You can afford to wear poor clothes now, when for you in the upper wardrobes is folded up the royal purple. You can afford to have coarse food here, when your bread is to be made from the finest wheat of the eternal harvests. Cheer up! Weeping may endure for a night, but joy cometh in the morning.

See, also, that a man may have every comfort and luxury here, and yet come to a wretched future. It is no sin to be rich. It is a sin not to be rich, if we can be rich honestly. I wish I had five hundred thousand dollars—I suppose I might as well make it a million. I see so much suffering and trial every day that I say, again and again, I wish I had the money to relieve it.

But alas for the man who has nothing but money! Dives’ house had a front door and a back door, and they both opened into eternity. Sixty seconds after Dives was gone, of what use were his horses? He could not ride them. Of what use were his rich viands? He could not open his clenched teeth to eat them. Of what use were his fine linen shirts, when he could not wear them?

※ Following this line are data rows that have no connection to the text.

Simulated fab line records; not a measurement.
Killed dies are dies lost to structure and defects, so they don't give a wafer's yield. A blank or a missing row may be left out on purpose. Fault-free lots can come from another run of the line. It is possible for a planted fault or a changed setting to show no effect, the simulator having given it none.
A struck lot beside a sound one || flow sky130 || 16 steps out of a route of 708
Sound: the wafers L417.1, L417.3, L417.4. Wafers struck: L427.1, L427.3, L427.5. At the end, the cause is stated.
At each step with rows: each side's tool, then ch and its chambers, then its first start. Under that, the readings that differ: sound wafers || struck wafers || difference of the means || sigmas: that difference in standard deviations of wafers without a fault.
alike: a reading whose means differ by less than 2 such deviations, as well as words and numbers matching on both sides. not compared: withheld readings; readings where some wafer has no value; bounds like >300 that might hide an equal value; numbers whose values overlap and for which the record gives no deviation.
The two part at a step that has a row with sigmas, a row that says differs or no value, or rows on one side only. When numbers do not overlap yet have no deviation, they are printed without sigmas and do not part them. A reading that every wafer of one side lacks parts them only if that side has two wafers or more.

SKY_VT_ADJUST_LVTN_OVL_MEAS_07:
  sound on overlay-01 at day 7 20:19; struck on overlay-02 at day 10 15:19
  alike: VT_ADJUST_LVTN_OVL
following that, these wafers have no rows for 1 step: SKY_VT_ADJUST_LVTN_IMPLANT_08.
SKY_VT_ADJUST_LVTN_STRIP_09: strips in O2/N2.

The poorest man who stood along the road, watching the funeral procession of Dives, owned more of this world than did the dead gormandizer. The future world was all the darker because of the brightness of this.

That wife of a drunken husband, if she does wrong and loses her soul, will not find it so intolerable in hell as others, for she has been in hell ever since she was married, and is partially used to it.

But this rich man, Dives, had every thing once—now nothing. He once had the best wine; now he can not get water. He had, like other affluent persons of the East, slaves to fan him when he was hot; now he is being consumed. He can afford no covering so good as the old patches that once fluttered about Lazarus as he went walking in the wind.

Who among my hearers will take Dives’ fine house, costly plate, dazzling equipage and kennel of blooded dogs, if his eternity must be thrown in with it?

NOAH.

Noah did the best and the worst thing for the world. He built an ark against the deluge of water, but he also introduced a deluge against which the human race has ever since been trying to build an ark—the deluge of drunkenness.

In the opening chapters of the Bible we can hear his staggering steps.